With the fate of the Inflation Reduction Act and its tax credits for building and producing clean energy hanging in the balance, the law’s supporters have increasingly turned to dollars-and-cents arguments in favor of its preservation. Since the election, industry and research groups have put out a handful of reports making the broad argument that in addition to higher greenhouse gas emissions, taking away these tax credits would mean higher electricity bills.
The American Clean Power Association put out a report in December, authored by the consulting firm ICF, arguing that “energy tax credits will drive $1.9 trillion in growth, creating 13.7 million jobs and delivering 4x return on investment.”
The Solar Energy Industries Association followed that up last month with a letter citing an analysis by Aurora Energy Research, which found that undoing the tax credits for wind, solar, and storage would reduce clean energy deployment by 237 gigawatts through 2040 and cost nearly 100,000 jobs, all while raising bills by hundreds of dollars in Texas and New York. (Other groups, including the conservative environmental group ConservAmerica and the Clean Energy Buyers Association have commissioned similar research and come up with similar results.)

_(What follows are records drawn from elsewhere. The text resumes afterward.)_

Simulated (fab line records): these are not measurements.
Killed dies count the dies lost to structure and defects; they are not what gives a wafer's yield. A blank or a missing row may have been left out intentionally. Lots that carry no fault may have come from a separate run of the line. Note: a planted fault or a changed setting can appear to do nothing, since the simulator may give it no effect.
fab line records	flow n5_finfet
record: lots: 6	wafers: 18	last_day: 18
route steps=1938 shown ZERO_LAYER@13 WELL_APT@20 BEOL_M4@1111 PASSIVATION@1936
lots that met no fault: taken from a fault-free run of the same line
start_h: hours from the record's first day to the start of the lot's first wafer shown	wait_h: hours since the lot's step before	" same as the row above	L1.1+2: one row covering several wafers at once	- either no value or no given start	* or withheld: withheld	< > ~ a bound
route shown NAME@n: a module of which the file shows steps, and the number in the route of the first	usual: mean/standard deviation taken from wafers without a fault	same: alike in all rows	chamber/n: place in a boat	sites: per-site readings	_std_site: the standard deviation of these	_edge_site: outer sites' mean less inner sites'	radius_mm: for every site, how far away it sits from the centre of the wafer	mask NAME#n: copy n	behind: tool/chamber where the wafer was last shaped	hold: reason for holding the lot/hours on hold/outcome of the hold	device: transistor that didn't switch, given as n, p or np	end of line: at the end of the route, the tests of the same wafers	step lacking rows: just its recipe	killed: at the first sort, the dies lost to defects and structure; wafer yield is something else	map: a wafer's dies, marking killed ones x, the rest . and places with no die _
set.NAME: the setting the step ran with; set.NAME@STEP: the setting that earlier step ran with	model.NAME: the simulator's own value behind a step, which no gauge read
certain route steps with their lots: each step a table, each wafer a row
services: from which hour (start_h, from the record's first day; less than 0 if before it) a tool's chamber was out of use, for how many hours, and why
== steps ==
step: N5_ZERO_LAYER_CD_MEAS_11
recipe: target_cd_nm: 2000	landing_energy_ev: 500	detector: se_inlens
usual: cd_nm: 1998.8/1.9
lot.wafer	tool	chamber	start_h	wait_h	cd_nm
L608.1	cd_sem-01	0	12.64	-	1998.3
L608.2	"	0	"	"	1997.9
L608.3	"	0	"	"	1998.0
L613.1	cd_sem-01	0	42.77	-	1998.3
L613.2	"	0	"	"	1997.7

And just this week, Energy Innovation, a clean energy research group that had previously published widely cited research arguing that clean energy deployment was not linked to the run-up in retail electricity prices, published a report that found repealing the Inflation Reduction Act would “increase cumulative household energy costs by $32 billion” over the next decade, among other economic impacts.
The tax credits “make clean energy even more economic than it already is, particularly for developers,” explained Energy Innovation senior director Robbie Orvis. “When you add more of those technologies, you bring down the electricity cost significantly,” he said.
Historically, the price of fossil fuels like natural gas and coal have set the wholesale price for electricity. With renewables, however, the operating costs associated with procuring those fuels go away. The fewer of those you have, “the lower the price drops,” Orvis said. Without the tax credits to support the growth and deployment of renewables, the analysis found that annual energy costs per U.S. household would go up some $48 annually by 2030, and $68 by 2035.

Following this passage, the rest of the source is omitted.